Journalists, media persons, authors, poets and intellectuals have faced repression in Pakistan throughout its history. Whether dictatorial regimes or democratic governments, one or another form of coercion has been used to stifle the dissent.
In the past, critics of governments were flogged, imprisoned and booked in concocted cases to make them fall in the line. Media persons were also terminated from their jobs for speaking against the sledgehammer tactics of successive governments.
With the mushrooming of private television channels in recent decades, everyone – from all institutions of the state – was open to scrutiny. But it seems that this much-vaunted freedom was ephemeral. Due to the ensuing environment, many defiant critics turned into sycophants. Those that chose to be adamant were targeted financially – which ended up in journalists losing jobs and media houses being pushed towards insolvency.
Curbing dissent during dictatorial tenures is expected and inevitable, but people are flabbergasted when such fascist tactics are employed by democratic governments or political parties that champion the cause of democracy and freedom of expression. All parties – the MQM, the JI, the PPP, the PML-N and a number of other political and religious parties – have been accused at some point or the other of employing heavy-handedness in a bid to stifle dissenting voices.

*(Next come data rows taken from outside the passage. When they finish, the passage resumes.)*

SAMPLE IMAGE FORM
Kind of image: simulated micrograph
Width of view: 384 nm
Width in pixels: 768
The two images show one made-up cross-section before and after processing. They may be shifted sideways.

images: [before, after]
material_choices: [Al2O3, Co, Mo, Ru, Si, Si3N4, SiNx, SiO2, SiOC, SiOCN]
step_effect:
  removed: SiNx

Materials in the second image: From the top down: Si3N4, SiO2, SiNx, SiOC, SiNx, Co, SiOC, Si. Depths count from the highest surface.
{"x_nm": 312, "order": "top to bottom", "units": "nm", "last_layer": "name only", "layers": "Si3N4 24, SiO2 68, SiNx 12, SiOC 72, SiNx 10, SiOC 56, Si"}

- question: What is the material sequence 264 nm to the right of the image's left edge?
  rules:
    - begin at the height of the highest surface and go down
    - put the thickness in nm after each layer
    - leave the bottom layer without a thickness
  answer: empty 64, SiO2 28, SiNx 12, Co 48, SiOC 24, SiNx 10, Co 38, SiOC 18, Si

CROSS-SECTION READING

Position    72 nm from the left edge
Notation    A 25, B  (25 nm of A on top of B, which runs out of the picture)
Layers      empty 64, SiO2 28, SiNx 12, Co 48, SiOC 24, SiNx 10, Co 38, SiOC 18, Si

The rise of the PTI created a ray of hope, since it is credited for politicising hundreds and thousands of people who considered politics to be a forbidden tree. They arrived at polling stations in droves to cast their votes in the 2013 polls. Imran Khan is also hailed for bringing thousands of women into politics besides mainstreaming the issues faced by the people. He also succeeded in turning corruption into a major crisis that plagues the country.
Unfortunately, his detractors have pointed out the negative precedents that the PTI has set by encouraging a culture that harasses critical voices in the media, lambasts opponents ruthlessly, and coins vulgar terms to denigrate political rivals. It may be mentioned that the PTI is not the first to introduce such mediocre language in mainstream politics. Z A Bhutto, PNA leaders, Nawaz Sharif, Shahbaz Sharif, Altaf Hussain and a myriad of other political personalities also used abusive or inappropriate language. However, many believe that the PTI has taken this form of politics to new heights.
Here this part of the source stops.